When comparing lever drag versus star drag reels, on the surface, it seems like a no-brainer—lever drags are better, right? They’re easier to adjust at a moment’s notice, pre-set drag levels can be adjusted, and a single flip of the thumb both engages the reel and adjusts the drag, as opposed to engaging with one lever and adjusting separately with the star. But let’s dig a little deeper.
Superior though the lever drag may seem, it has some distinct down-sides. First off, lever drag reels tend to be more expensive than those with star drags. Often, much more expensive. Secondly, while it’s possible to accidentally hit the lever and open or lock closed the drag with a lever, it’s nearly impossible to move a star drag out of the proper position by mistake. Thirdly, lever drags require attention; a star drag is set-it-and-forget-it simple.

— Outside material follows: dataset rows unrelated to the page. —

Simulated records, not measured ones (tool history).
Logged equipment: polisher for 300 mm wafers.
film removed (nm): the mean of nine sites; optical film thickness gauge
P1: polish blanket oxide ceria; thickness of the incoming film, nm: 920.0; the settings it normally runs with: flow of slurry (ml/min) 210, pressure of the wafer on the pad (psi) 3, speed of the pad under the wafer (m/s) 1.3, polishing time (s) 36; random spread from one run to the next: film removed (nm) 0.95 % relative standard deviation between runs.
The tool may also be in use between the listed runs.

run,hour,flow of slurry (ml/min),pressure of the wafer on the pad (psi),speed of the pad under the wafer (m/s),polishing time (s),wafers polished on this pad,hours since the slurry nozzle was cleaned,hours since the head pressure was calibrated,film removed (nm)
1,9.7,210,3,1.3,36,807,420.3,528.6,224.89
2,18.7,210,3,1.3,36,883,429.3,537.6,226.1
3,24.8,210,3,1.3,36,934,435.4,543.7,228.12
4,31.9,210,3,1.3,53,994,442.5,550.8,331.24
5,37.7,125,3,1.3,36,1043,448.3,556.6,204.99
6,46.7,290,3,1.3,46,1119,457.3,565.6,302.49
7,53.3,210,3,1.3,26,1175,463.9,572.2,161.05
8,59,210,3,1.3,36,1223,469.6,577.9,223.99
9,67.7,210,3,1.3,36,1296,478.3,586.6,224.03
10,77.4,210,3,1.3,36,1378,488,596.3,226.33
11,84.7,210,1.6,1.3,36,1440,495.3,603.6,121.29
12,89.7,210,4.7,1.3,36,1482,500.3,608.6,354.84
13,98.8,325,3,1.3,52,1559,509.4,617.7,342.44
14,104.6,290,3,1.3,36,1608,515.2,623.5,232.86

If you’re thinking I’m about to bestow the “Best Drag” award to the star, however, you've got another think coming. The reality of the matter is that in the hands of an experienced angler, the lever drag is the hands-down winner. The ability to shift from exactly five pounds of pressure to exactly 15 pounds within seconds of that hot tuna slamming your ballyhoo gives you a much better chance of a solid hook-up. The ability to shift from 15 pounds back to 10 when the fight has reached the end-game and that tuna surges right next to the boat gives you a much better chance of keeping him hooked. And the ability to smoothly and slowly shift straight through free-spool and into strike makes using circle hooks a heck of a lot more effective.
The bottom line? Both lever drags and star drags win this battle. Levers are the number-one pick for experienced anglers for sure. But when you have relatively inexperienced fisher-folk aboard, hand them a reel with a star drag. Their idiot-proof nature means those newbies won’t make mistakes that lower your success rate—and turn your day of fishing into a real drag.